The Origin and Evolution of Amorphous Silica Coatings on Young Hawaiian Basalts

Author: Chemtob, Steven Michael

Year: 2013

Degree: Dissertation (Ph.D.)

Advisor: Rossman, George Robert

Committee Members: Eiler, John M.; Stolper, Edward M.; Ehlmann, Bethany L.; Rossman, George Robert

Option: Geochemistry

DOI: 10.7907/RGT1-NK93

Abstract

Young basaltic lavas on the Big Island of Hawaii frequently feature brightly colored surface coatings. These coatings, the product of interaction of volcanically-derived acidic fluids with basaltic substrates, provide an opportunity to study the rates and mechanisms of early onset chemical weathering in a natural setting. Lava flows of various ages, from hours to ~40 years, at sites along Kilauea's southwest and east rift zones and at Mauna Loa were visited and sampled to determine the nature and extent of this alteration phenomenon. The coatings are composed of a layer of amorphous silica, 1-80 μm thick, capped in some cases by a 1 μm layer of Fe-Ti oxide. Raman, infrared, and 29Si nuclear magnetic resonance (NMR) spectra indicate that the coating is structurally identical to hydrous silica gel and contains unusually high structural Si-OH contents for a natural silica sample (5.4 wt% as H2O). Opaque coatings were observed on surfaces as young as one year old, and incipient siliceous alteration was observed to begin within days. Coating thickness varies with flow age, proximity to acid sources such as volcanic plumes emanating from Kilauea Caldera and Pu'u O'o, and climate. Coatings form preferentially on lavas with glassy surface layers, such as dense pahoehoe and spatter ramparts.
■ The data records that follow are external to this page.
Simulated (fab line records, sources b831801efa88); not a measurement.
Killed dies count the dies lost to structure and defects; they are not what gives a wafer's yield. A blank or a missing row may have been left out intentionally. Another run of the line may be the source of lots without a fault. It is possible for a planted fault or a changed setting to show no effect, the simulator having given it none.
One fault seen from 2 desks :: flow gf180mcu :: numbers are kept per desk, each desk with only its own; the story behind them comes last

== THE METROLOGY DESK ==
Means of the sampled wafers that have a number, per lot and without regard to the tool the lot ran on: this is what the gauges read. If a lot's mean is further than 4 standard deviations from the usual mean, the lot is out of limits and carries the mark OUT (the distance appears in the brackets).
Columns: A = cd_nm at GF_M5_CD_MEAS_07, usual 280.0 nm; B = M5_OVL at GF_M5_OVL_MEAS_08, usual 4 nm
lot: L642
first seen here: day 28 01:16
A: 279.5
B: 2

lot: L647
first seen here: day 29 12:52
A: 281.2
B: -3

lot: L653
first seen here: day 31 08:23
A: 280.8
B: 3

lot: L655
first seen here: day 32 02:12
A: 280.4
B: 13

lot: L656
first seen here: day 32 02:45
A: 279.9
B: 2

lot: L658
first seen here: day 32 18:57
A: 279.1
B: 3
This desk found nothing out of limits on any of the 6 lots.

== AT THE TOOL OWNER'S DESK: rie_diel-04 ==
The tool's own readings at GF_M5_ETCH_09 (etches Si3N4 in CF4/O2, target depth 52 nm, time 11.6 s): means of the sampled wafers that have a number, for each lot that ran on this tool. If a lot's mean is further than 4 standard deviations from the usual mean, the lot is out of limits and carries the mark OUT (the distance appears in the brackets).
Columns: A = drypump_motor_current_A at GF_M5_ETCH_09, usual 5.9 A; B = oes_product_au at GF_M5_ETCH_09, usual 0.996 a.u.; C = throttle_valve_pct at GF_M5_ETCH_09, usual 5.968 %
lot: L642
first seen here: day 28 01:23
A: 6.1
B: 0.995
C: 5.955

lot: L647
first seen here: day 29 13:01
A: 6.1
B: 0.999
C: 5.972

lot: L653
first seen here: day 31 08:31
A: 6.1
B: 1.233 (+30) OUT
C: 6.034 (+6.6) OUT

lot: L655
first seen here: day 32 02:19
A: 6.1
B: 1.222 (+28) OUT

The silicon isotope compositions of silica coatings and basalts were measured to determine the degree of Si mobility during coating formation. Coatings are enriched in 30Si/28Si by 1-1.5‰ relative to their basalt substrates. This fractionation is opposite in direction to that previously reported for opal precipitation, suggesting that aqueous Si speciation may strongly affect the sign and magnitude of the fractionation factor. Experiments in which fresh basalt glass was partially dissolved in dilute hydrochloric or hydrofluoric acid reproduced Hawaiian silica coating morphologies. Fluids collected from all experiments displayed δ30Si fractionations, but the direction of fractionation depended on fluid chemistry.

The morphologic, spectroscopic and geochemical observations presented here are most consistent with a dissolution-reprecipitation mechanism for silica coating formation. Acidic solutions dissolved near-surface basalt, then precipitated in situ a portion of the dissolved Si as amorphous silica.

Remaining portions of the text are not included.